South Carolina voters will decide Tuesday whether to exact Trump's vengeance on two GOP members of Congress

Donald Trump on Tuesday will have his first real shot at taking revenge on one of the House Republicans known as the “impeachment 10.”

While some of the members who voted to impeach the then-President in January 2021 have chosen to retire or have primaries later in the summer, Republican Rep. Tom Rice of South Carolina will face a competitive GOP primary with a Trump-endorsed challenger. (In a district next door, another Republican House member who has crossed Trump, Rep. Nancy Mace, has her own Trump-backed opponent.)

Trump has been committed to ousting Rice and even held one of his campaign-style rallies here in Florence in March to help state Rep. Russell Fry, the 37-year-old Republican he’s chosen to boost in the crowded field.

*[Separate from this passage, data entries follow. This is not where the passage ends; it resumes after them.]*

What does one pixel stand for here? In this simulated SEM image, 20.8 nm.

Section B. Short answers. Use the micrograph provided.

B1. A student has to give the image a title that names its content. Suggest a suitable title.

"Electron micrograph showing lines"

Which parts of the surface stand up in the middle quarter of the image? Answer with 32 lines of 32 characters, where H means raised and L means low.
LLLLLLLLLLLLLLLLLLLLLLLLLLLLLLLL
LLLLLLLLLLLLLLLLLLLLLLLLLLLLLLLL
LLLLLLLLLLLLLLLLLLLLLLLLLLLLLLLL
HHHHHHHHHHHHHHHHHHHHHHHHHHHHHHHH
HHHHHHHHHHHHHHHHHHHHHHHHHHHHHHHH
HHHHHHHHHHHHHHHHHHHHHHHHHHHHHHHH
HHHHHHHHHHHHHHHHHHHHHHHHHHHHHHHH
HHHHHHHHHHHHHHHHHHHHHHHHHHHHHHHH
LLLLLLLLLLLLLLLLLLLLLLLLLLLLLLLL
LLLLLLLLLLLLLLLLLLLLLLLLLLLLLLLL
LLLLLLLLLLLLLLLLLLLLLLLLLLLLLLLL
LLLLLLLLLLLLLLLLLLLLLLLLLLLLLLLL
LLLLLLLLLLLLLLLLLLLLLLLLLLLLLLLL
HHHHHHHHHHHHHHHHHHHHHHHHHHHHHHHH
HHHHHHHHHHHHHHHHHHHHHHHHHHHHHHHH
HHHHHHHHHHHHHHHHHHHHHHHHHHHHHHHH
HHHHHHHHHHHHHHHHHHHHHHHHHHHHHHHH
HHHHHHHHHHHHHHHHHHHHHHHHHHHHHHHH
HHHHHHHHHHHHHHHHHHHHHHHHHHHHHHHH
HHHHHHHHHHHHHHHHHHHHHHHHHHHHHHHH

While both campaigns admit it’s possible no candidate gets 50% of the vote and the top two will go to a runoff in two weeks, the results will indicate the strength of Trump’s influence in the deep-red 7th District.

On Monday, during a final campaign event here, the second-largest population center in the district, Fry served fried rice to supporters as a play on the leading candidates’ names.

“Who’s ready to fry some rice tomorrow?” Fry punned to cheers.

Rice’s vote to impeach Trump — which came after the January 6, 2021, attack on the US Capitol by Trump supporters — has remained a central issue in the primary, and Fry has worked to remind Republican voters of what many view as a betrayal of Trump. Calling himself a “committed, America First conservative,” Fry said Rice has lost touch with his voters.

“He has forgotten who sent him to Washington and where he came from,” Fry said.

But Rice has not run away from his vote.

“Obviously I do stand by my impeachment vote,” Rice told AWN. “I don’t think it was a brave decision. I thought it was the right decision. It’s never the wrong time to do the right thing.”

Asked whether he feared it would cost him his election in the primary on Tuesday, he replied: “I don’t think it will cost me my election, but if doing the right thing costs me my election, then I’ll wear it like a badge.”

At a campaign stop Monday near Pawley’s Island, just south of his hometown Myrtle Beach, the 64-year-old congressman held forth about gas prices, inflation and the elephant in the room: impeachment.

One man thanked him for what he called a brave vote.

Voters speak out

While Trump has a strong following in South Carolina, a state he easily carried twice, conversations with voters revealed similar sentiments found across a string of primary contests last month, where Trump supporters were more than happy to ignore his endorsements and make their own decisions.

“He misspeaks a lot,” said John McAuley, a Republican from Summerville. “I like him. I think he was a good president, but I don’t agree with him coming in and trying to force this election because he didn’t like what Nancy did.”

Margaret Emmans, a Republican who came to see Mace and Haley on Sunday, did not mince words.

“I would not follow his lead,” Emmans said of the former President’s endorsement of Arrington. “I don’t know that it will have any effect on the race. I’m a Trump supporter and I’m also a big — very big — Nancy Mace supporter.”

Joe Craft, a longtime Republican voter who lives near Charleston, praised Mace for having “a voting record perfect for conservatives.” He said he believes she did the right thing voting to certify the election.

“It’s more about the candidate who will put the country first,” Craft said, “rather than a relationship with President Trump.”

And Cindy Hill, in Bluffton, was even more blunt.

“We need better Republicans to stand up to Trump,” she said.

Rice said he believed the outcome of his primary race in the 7th District would offer a signal of the direction of the Republican Party.

“I think Donald Trump is the past and we need to move on,” Rice said, speaking aloud the words that many Republicans only say in private. “I think he was a very consequential president. He got a lot of good things done, he lifted a lot of people, but I think he’s the past. We need to move on to elect somebody else. The next president, I believe, needs to be somebody who will pull America together rather than ripping it apart.”

But plenty of Republican voters in South Carolina not only love what Trump did as president, but see elected officials who oppose him as part of the problem. Ken Ard, the former Republican lieutenant governor who is from Florence County, expressed the view at Fry’s Monday event.

“We have disagreements amongst Republicans,” Ard said. “But there’s a movement afoot in this party called America First. I’ve not sold my soul to Donald Trump. I’ve sold my political soul to America First. I believe it with every fiber of my being. And those son of a guns who tried to run Donald Trump out of town from the day he got there, Tom Rice voted with them as Donald Trump was leaving. That’s a bridge too far for me.”

Mary Foxworth, a voter from Florence who says she’s supporting Fry, put it more succinctly.

“We just want someone who will support Trump,” she said.